Skip to main content

GitHub event mapping tool

Project description

ghmap: GitHub Event Mapping Tool

Tests Linting CodeQL

Dependencies codecov

PyPI Commits License: MIT SWH

ghmap is a Python tool that transforms raw event data from software development platforms (GitHub, GitLab, etc.) into structured actions and activities reflecting contributors' real intent. By abstracting low‑level events like PullRequestEvent, IssuesEvent and DeleteEvent into meaningful operations, ghmap facilitates large‑scale analysis of contributor behavior, with main features:

  • Multi‑platform support works with GitHub and GitLab; easily extensible to other platforms.
  • Versioned mappings automatically selects the correct mapping version based on event timestamps, accommodating platform API changes over time.
  • Custom mappings use your own JSON mapping files for platform‑specific or custom event structures.

The NumFocus Contributor Activities dataset (available on Zenodo) was built using ghmap. It contains over 2 million activities from 180,000+ contributors across 2,800 repositories and 58 projects over three years.


Repository Structure

.
├── LICENSE
├── README.md
├── ghmap/
│   ├── __init__.py
│   ├── cli.py                     # Command‑line interface
│   ├── config/                    # JSON mapping files
│   │   ├── github_action_20150101T000000Z.json
│   │   ├── github_action_20251008T165923Z.json
│   │   ├── github_activity_20150101T000000Z.json
│   │   └── github_activity_20251008T165923Z.json
│   ├── mapping/
│   │   ├── __init__.py
│   │   ├── action_mapper.py       # Maps raw events → actions
│   │   └── activity_mapper.py     # Groups actions → activities
│   ├── preprocess/
│   │   ├── __init__.py
│   │   └── event_processor.py     # Platform‑aware preprocessing
│   └── utils.py
├── pyproject.toml
├── requirements.txt
├── setup.py
└── tests/
    ├── test_cli.py
    └── data/                      # Test fixtures
        ├── custom-*.json
        └── sample-events.json

Installation

ghmap requires Python 3.10 or later. For best practices, install it in an isolated environment to keep your system clean.

Option A: Using uv

# Find more details on how to install uv in its official documentation.
uv tool install ghmap

Option B: Using venv

# Create and activate a virtual environment
python -m venv .venv
source .venv/bin/activate        # macOS/Linux
# or
.\.venv\Scripts\activate         # Windows

# Install ghmap from PyPI
pip install ghmap

Usage

ghmap --raw-events /path/to/events-folder \
      --output-actions /path/to/actions.jsonl \
      --output-activities /path/to/activities.jsonl \
      [--platform github] \
      [--custom-action-mapping custom_event_to_action.json] \
      [--custom-activity-mapping custom_action_to_activity.json] \
      [--mapping-strategy flexible] \
      [--disable-progress-bar]
Argument Description
--raw-events Path to a folder or file containing raw event data (JSON format).
--output-actions Path where mapped actions will be saved (JSON Lines format).
--output-activities Path where mapped activities will be saved (JSON Lines format).
--platform Platform identifier (e.g., github, gitlab). Default: github.
--custom-action-mapping Path to a custom event‑to‑action mapping JSON file.
--custom-activity-mapping Path to a custom action‑to‑activity mapping JSON file.
--mapping-strategy How to handle unknown actions: strict (raise error) or flexible (warn once). Default: flexible.
--disable-progress-bar Disable the progress bar display.

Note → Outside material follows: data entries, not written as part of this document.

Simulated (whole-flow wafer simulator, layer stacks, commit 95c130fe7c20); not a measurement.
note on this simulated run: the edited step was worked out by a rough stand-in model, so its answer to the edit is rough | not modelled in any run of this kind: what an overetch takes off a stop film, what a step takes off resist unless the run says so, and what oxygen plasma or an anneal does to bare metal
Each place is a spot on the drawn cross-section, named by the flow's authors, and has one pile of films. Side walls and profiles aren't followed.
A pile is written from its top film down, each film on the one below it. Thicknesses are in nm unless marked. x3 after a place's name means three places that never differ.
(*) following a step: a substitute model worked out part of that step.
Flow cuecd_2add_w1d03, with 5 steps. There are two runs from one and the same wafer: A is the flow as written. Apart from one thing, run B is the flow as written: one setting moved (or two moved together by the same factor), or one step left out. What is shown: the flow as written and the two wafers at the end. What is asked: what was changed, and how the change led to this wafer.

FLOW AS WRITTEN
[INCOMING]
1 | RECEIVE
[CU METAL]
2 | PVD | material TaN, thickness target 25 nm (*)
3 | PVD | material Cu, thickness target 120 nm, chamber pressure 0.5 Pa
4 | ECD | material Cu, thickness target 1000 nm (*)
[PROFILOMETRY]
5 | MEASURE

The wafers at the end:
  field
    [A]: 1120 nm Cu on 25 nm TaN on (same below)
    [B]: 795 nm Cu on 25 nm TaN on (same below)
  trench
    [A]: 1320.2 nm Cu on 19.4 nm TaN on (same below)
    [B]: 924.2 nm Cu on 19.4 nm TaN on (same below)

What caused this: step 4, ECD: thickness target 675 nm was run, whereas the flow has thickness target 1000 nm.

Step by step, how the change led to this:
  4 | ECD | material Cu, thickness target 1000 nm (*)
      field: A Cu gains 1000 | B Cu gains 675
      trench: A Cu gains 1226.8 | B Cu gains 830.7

Note: When custom mappings are provided, the automatic version‑based mapping is bypassed. This is useful for processing events from platforms other than GitHub or for using your own mapping definitions.


Versioned Mapping System

Mapping definitions are stored as timestamped JSON files in the config/ directory:

  • {platform}_action_YYYYMMDDTHHMMSSZ.json maps raw events to actions
  • {platform}_activity_YYYYMMDDTHHMMSSZ.json groups actions into activities

For each event, ghmap selects the latest mapping version whose date is ≤ the event’s timestamp. This ensures that historical events are interpreted according to the API schema valid at that time, while recent events use the most up‑to‑date mappings.


Multi‑Platform Support

The --platform argument and platform‑aware preprocessing allow ghmap to handle different event sources. Each mapping file includes a platform field in its metadata, enabling:

  • Correct field paths for type, created_at, etc.
  • Platform‑specific preprocessing (e.g., GitHub’s redundant review event filtering)
  • Skipping irrelevant steps for other platforms

GitLab events, which have a different structure than GitHub events, can be processed by providing custom mappings and setting --platform gitlab.


Mapping Process

1. Event‑to‑Action Mapping

Each raw event is transformed into a structured action with a clear type and extracted details.

Example raw event (IssuesEvent):

{
  "type": "IssuesEvent",
  "payload": { "action": "closed", "issue": { "id": 1515182791, "number": 16, "title": "..." } },
  "actor": { "login": "uhourri", "id": 72564223 },
  "repo": { "name": "uhourri/ghmap", "id": 899093732 },
  "created_at": 1672604398000,
  "id": "26170139709"
}

Corresponding mapping definition (excerpt):

"CloseIssue": {
  "event": {
    "type": "IssuesEvent",
    "payload": { "action": "closed" }
  },
  "attributes": {
    "include_common_fields": true,
    "details": {
      "issue": {
        "id": "payload.issue.id",
        "number": "payload.issue.number",
        "title": "payload.issue.title"
      }
    }
  }
}

Resulting action:

{
  "action": "CloseIssue",
  "event_id": "26170139709",
  "date": "2023-01-01T20:19:58Z",
  "actor": { "id": 72564223, "login": "uhourri" },
  "repository": { "id": 899093732, "name": "uhourri/ghmap" },
  "details": { "issue": { "id": 1515182791, "number": 16, "title": "..." } }
}

2. Action‑to‑Activity Mapping

Related actions are grouped into a higher‑level activity, capturing a complete contributor task.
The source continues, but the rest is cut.